The Dark Knight Rises

The Dark Knight Rises

(M) Warner Home Entertainment DVD/BD

With the exception of perhaps Ridley Scott’s Prometheus, no film released this year has had to contend with the immense weight of expectation that met The Dark Knight Rises, the final film in Christopher Nolan’s brilliant Dark Knight Trilogy, when it hit theatres in July.

Nolan’s films had re-written the rules of comic-book movie-making, combining box office success with critical reverence.

The Dark Knight Rises sees Bruce Wayne living in self-imposed exile after the events of The Dark Knight.

When the terrorist Bane releases thousands of Gotham’s most dangerous criminals from Blackgate Prison and succeeds in prompting a class war that brings the city to its knees — all the while obscuring his even more devastating plan — it becomes apparent that Gotham has no other hope and Wayne is forced to once again don the Bat-suit.

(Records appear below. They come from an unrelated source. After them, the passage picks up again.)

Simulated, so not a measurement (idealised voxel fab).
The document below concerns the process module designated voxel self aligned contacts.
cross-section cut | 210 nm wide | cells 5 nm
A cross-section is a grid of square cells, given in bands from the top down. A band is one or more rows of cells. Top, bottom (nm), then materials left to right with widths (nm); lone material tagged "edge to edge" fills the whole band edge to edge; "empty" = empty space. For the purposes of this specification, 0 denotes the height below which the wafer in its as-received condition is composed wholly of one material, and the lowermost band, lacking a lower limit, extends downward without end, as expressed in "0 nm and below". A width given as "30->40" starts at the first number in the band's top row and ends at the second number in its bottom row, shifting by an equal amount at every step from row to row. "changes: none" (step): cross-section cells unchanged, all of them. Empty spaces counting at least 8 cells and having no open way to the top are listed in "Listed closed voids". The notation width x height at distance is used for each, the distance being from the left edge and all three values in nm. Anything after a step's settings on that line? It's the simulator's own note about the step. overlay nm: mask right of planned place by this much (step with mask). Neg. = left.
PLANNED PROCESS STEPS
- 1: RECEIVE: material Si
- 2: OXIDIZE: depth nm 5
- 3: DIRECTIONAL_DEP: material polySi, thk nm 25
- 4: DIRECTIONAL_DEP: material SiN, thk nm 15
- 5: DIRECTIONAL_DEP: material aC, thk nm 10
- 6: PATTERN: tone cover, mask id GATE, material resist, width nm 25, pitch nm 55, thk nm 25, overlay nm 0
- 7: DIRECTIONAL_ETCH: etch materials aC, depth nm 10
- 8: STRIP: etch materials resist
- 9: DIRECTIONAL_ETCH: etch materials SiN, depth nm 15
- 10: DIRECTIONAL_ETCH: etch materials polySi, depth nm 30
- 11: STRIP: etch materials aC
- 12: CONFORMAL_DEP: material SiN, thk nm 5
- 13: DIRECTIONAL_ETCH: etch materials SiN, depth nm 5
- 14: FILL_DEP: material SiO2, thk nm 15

When the first film in the trilogy, Batman Begins, was released, much was said about this being a “darker” approach to Batman. But the darkness of Nolan’s trilogy was far from the first interpretation to present a dark and gothic approach to the character.

Rather, what made Nolan’s take on the Batman mythology different was his intent to ground it in the real world, asking the question, “How would this look if it happened in real life?”

This grounding in the real world then allowed for the film to engage with real world issues.

While other comic book adaptations like The Avengers and Iron Man have been incredibly successful, their pure escapism lacks the real-world relevance of Nolan’s Dark Knight Trilogy. Batman Begins and The Dark Knight were both very much products of the War on Terror. The Dark Knight Rises draws on the Arab Spring and the Occupy Wall Street movement to deal with themes of revolution, capitalism and economic imbalance (as Nolan said in an interview, “You can’t really deal with Bruce Wayne without eventually acknowledging the massive wealth he’s a part of.”)

The Dark Knight Rises is a very ambitious film with a truly epic feel. It has a very large cast of characters and Nolan trusts his audience to keep tabs on everyone.

The scale of the picture is immense. The magnitude of some of the set pieces, employing thousands of extras, harks back to the epics of classical Hollywood and a style of filmmaking we just don’t see any more in the CGI era.

The Dark Knight Rises does not quite reach the lofty heights of its prequel, but then very few films have. It is, nonetheless, a very good film and a satisfying end to a very impressive trilogy.

It is pleasing to see a filmmaker with the conviction to take a very popular film franchise and bring it to a close rather than giving in to the temptation to drag it out. In closing the story of Bruce Wayne with The Dark Knight Rises, Nolan has retained the integrity of what will undoubtedly be remembered as one of the key film franchises of the early 21st century.